Fracking bribes and grammar groupies…

THERESA May wishes to lead a government driven by the interests of the many – “ordinary families for whom life is harder than many people in politics realise”.

Turns out this involves waving wads of notes under the noses of residents affected by fracking and bunging a few more to anyone living near the site of an unpopular new housing estate. Oh, and she’d like to bring back grammar schools, too.

That’s quite a lot scribbled on the Post-it note she stuck on the front of David Cameron’s old Etonian exercise book.

So let’s look at those three proposals in that order, starting with using the £1 billion shale wealth fund, as set up by departed chancellor George Osborne, to give cash payments to households affected by fracking. The original idea had been to pass the money to local community groups, but Mrs May is said to favour a more direct approach – one that ordinary families of a cynical disposition might think of as a bribe.

This remoulded Tory party loves fracking, as did the now disbanded Cameron model. Mrs May has decided to poison the local well by instituting a weird postcode lottery where you can have a reported £10,000 or more if fracking is going to take place near to your property.

The arguments for and against fracking remain the same; what’s changed is that Mrs May wishes to circumvent local disputes by handing out government dosh, presumably in the hope that this will silence the dissenters.

Will this sum offset the drop in the value of a property potentially blighted by the ground being exploded underneath your house in the search for gas? Hard to say, as the only detail so far is that Mrs May has been going about the place with wads of notes under her smart blue coat, whispering “This’ll sweeten the blow, dearie.”

The thing is, this changes nothing – it just gives some people a random bribe from the state. If you ask me, fracking is an old-style bit of planet disruption, a final spin of the old oil and gas wheel: and this money represents a probably fairly measly bribe for accepting the damage to your community. Surely we should be looking at low-carbon energy, not bribing people to accept an unseemly dash for gas.

But others may be happy, as money seals the deal for some people, and years ago Mrs Thatcher ran a very successful side-line in flogging off cut-price council houses with little or no regard to future consequences (reducing housing stock and adding more fuel to the house-price bonfire).

Still with housing, some of the papers today report that the prime minister wishes to offer more state money to disgruntled locals if they live near to controversial new housing schemes. Is this the new May way: if you don’t like something, we’ll bung you some money to buy your silence? Once you begin to unwrap this new prime minister, she begins to look somewhat less scrupulous than you first imagined.

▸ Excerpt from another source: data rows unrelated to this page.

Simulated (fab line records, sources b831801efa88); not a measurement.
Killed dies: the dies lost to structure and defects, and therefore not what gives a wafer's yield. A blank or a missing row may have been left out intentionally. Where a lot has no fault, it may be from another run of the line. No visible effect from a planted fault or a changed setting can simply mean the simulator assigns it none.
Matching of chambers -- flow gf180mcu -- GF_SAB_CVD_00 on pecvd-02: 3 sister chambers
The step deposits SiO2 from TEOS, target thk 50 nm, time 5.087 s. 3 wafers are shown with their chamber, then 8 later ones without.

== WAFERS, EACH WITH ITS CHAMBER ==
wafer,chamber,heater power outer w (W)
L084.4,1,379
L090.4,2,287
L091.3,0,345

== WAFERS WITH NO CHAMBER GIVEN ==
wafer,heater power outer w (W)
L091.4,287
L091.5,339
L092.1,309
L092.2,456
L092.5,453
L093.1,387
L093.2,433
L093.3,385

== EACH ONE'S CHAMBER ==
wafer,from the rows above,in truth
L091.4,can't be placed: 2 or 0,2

As for the suggestion to bring back grammar schools, that bit of tired old Tory ideology has been around for decades. Yesterday I wrote about the three Cole brothers, and here they are again (briefly this time, I promise). Two of us went to the local grammar school, a third failed the 11-plus and went to a secondary modern school; this started a much tougher and longer route to further education for the one of us who didn’t get through the grammar gates.

Those who love grammar schools tell you that they offer the best chance to less advantaged children, but they never tell you that the percentages are small, with most grammar schools favouring the already advantaged – and they always forget to mention that selective schools don’t only select, they reject too. The successful few who pass through those gates are vastly outnumbered by the many who are turned away.

Selection at 11 is a cruel way to run an education system, creating more problems than it solves, and fostering much less social mobility than the grammar groupies would have us believe. Or so says this old grammar school boy.